Daniel P. Berrange wrote:
On Tue, Jun 23, 2009 at 07:45:34PM -0700, Casey Schaufler wrote:
> Serge E. Hallyn wrote:
>
>> Quoting Daniel P. Berrange (berrange(a)redhat.com):
>>
>>
>>> This patch updates the LXC driver to make use of libcap-ng for managing
>>> process capabilities. Previously Ryota Ozaki had provided code to remove
>>> the CAP_BOOT capabilities inside the container, preventing host reboots.
>>> In addition to that one, I believe we should be removing ability to
>>> load kernel modules, change the system clock and changing audit/MAC.
>>> So this patch also clears the following:
>>>
>>> CAP_SYS_MODULE, /* No kernel module loading */
>>> CAP_SYS_TIME, /* No changing the clock */
>>> CAP_AUDIT_CONTROL, /* No messing with auditing */
>>> CAP_AUDIT_WRITE, /* No messing with auditing */
>>> CAP_MAC_ADMIN, /* No messing with LSM */
>>> CAP_MAC_OVERRIDE, /* No messing with LSM */
>>>
>>>
> What is going to run inside your container? Turning off the MAC
> capabilities can seriously limit the programs that can run inside
> it. If you can't drop CAP_DAC_OVERRIDE or CAP_KILL it's unlikely
> that it makes sense to drop CAP_MAC_OVERRIDE. Similarly, if you
> can't drop CAP_FOWNER or CAP_CHOWN you'll probably be ill advised
> to forgo CAP_MAC_ADMIN.
>
The containers are all run with
CLONE_NEWPID|CLONE_NEWNS|CLONE_NEWUTS|CLONE_NEWIPC|CLONE_NEWUSER|CLONE_NEWNET
and each has a private filesystem setup. Thus there is no need to
restrict things like CAP_FOWNER/CHOWN, since the only files the
container process can access are those within its private FS.
Likewise CAP_KILL is ok, since CLONE_NEWPID ensures the container
can only see its own processes, and none of those from the host.
Given those CLONE_* flags being set, is it safe to allow a
container to have CAP_MAC_ADMIN/CAP_MAC_OVERRIDE capabilities ?

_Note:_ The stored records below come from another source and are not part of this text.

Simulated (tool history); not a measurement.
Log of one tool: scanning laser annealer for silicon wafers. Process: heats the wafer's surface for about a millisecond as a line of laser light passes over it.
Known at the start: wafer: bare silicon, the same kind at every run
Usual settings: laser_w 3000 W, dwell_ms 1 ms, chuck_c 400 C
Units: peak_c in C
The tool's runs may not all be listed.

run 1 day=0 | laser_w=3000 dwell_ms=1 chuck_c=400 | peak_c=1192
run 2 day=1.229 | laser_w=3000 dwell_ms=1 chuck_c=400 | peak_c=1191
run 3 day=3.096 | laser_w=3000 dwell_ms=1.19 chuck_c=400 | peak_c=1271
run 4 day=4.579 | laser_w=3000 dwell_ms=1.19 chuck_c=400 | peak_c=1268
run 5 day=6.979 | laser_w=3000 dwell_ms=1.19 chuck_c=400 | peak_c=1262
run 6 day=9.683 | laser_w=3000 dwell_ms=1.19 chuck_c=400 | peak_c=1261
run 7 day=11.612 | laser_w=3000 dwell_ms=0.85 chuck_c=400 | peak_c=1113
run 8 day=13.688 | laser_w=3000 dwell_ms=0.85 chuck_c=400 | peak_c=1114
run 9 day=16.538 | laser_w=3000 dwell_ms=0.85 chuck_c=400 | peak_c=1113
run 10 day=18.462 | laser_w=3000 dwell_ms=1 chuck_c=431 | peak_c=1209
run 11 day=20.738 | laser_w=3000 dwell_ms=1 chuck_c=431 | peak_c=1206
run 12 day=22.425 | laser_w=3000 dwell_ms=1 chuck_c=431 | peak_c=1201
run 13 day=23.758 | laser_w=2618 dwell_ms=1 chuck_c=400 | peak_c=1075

I was concerned that those capabilities may still allow the
container to perform changes that would impact MAC settings
for the host as a hole, and not be confined. If that's not
the case, then I will change the patch to not clear those
capabilieis.
CAP_MAC_OVERRIDE deals with enforcement of the policy itself,
like CAP_DAC_OVERRIDE. It does not have "host as a whole"
implications. CAP_MAC_ADMIN on the other hand allows you (on
Smack at least) to change the configuration (e.g access rules)
and definitely does have global implications.
It seems that you should be OK to allow CAP_MAC_OVERRIDE in your
scheme but not CAP_MAC_ADMIN. I think that is consistent with the
SELinux use of CAP_MAC_ADMIN (I don't think they're using
CAP_MAC_OVERRIDE at all) but you'll want to confirm that.